Hi

I'm trying scrape old site which has bad markup and gives always error (end tag problem) when trying to import fetched HTML.

  • Is Tidy enabled automatically or is there something to configure?
  • Shouldn't these errors go away if Tidy was applied?
  • And if tidy is applied it is most probably applied before anything else touches the fetched HTML?

Comments

twistor’s picture

Status: Active » Fixed
Issue tags: -tidy, -errors, -automatic, -markup, -end tag

If the Tidy extension is installed, the "Use Tidy" option will appear on the parser settings page.
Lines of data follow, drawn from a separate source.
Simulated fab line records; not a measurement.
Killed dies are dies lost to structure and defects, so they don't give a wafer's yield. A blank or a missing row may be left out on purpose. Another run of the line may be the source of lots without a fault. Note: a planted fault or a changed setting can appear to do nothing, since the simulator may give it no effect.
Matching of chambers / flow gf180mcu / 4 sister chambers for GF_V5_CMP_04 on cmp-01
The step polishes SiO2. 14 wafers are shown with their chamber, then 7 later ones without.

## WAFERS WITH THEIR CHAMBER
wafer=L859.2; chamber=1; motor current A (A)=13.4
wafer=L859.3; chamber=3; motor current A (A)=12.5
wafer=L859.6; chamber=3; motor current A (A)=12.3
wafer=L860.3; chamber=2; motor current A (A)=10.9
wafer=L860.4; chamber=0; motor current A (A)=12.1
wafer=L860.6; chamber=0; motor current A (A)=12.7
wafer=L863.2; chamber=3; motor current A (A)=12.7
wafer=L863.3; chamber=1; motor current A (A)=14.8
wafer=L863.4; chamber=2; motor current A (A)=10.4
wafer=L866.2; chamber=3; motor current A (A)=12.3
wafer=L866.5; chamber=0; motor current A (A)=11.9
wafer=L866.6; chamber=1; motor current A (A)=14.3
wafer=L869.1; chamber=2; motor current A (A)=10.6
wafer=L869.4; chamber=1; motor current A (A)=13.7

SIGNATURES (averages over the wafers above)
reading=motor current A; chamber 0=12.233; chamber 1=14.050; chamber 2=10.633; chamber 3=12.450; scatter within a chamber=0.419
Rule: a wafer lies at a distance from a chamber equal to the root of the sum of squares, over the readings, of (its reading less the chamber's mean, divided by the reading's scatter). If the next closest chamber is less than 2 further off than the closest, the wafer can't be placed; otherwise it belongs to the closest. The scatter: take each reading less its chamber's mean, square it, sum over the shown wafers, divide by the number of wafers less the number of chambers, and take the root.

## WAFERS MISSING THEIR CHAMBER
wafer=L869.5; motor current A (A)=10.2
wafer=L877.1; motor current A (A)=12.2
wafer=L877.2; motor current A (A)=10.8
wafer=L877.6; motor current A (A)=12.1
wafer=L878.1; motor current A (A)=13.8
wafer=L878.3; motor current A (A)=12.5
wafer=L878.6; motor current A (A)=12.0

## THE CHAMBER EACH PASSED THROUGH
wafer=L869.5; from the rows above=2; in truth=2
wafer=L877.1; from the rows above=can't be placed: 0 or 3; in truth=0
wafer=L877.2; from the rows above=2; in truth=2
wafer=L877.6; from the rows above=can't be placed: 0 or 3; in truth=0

As to whether it will fix your problem, I don't know. Tidy can help, but it's not perfect.

ETENTION’s picture

Great, thanks for the clarification :) I'll check Tidy status and see if it appears.

twistor’s picture

Status: Fixed » Closed (fixed)

Automatically closed - issue fixed for 2 weeks with no activity.

ETENTION’s picture

Status: Closed (fixed) » Needs review

I'm back in business and I ended up wondering that should there be a notice/field also if Tidy isn't installed?

It would be quite informative if it stated that "Hey, maybe you would like to install Tidy extension in order to use it?"
Or something more formal "Tidy extension not found. Install it to enabled Tidy parser."